Right from Wrong: Holy terror, Turkish delight

In a phone call Thursday evening, Erdogan urged Rivlin to remove the metal detectors from the entrance to the Temple Mount.

Turkish President Tayyip Erdogan makes a speech during an iftar event in Ankara, Turkey, June 27, 2016 (photo credit: REUTERS)
Turkish President Tayyip Erdogan makes a speech during an iftar event in Ankara, Turkey, June 27, 2016
(photo credit: REUTERS)
Leave it to Turkish President Recep Tayyip Erdogan to portray his latest grab for regional relevance and power as a diplomatic effort to resolve a political- religious crisis in Jerusalem, inflamed by the July 14 shooting attack on the Temple Mount. The attack, which left two Israeli Druse policemen dead, was committed by three Israeli Arabs. Nevertheless, it served as yet another excuse for Palestinians to stage “days of rage” against Israel.
The ostensible reason for the violent uprising is the placement of metal detectors at the entrance to Judaism’s holiest site – where only Muslims are allowed to pray – as a way of preventing additional bloodshed.

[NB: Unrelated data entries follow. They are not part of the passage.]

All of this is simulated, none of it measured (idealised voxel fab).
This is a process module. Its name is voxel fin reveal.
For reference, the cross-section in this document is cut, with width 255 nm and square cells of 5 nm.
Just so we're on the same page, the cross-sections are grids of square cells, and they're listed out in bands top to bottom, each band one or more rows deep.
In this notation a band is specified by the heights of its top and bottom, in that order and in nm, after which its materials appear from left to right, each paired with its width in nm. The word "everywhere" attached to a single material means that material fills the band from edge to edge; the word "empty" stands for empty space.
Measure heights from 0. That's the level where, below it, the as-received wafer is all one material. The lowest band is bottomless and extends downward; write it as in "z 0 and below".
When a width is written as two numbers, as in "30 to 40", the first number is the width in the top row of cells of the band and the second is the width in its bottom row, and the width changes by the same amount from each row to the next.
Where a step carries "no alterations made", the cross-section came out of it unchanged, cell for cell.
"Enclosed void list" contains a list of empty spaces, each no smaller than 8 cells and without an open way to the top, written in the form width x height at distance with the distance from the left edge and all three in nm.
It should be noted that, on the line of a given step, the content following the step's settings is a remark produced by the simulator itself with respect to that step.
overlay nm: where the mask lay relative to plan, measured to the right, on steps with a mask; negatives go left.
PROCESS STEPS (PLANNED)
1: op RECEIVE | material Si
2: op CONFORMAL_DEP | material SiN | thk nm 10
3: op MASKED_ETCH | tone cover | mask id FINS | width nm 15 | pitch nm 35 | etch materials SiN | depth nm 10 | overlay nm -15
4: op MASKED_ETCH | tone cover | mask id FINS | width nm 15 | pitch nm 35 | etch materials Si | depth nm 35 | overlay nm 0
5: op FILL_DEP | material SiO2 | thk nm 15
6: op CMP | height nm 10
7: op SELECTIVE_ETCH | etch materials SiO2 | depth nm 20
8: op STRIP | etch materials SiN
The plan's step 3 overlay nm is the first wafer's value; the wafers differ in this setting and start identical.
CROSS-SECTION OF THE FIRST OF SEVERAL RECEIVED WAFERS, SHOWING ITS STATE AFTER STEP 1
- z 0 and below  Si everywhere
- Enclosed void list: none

On Thursday, while the Israeli government scrambled to placate the Jordanian Wakf (the custodians of the site) and the leaders of Fatah and Hamas by mulling a removal of the scanners, Public Security Minister Gilad Erdan said that he is concerned not only about the infiltration of Arab terrorists, but of Jewish ones seeking revenge, as well. Yeah, right.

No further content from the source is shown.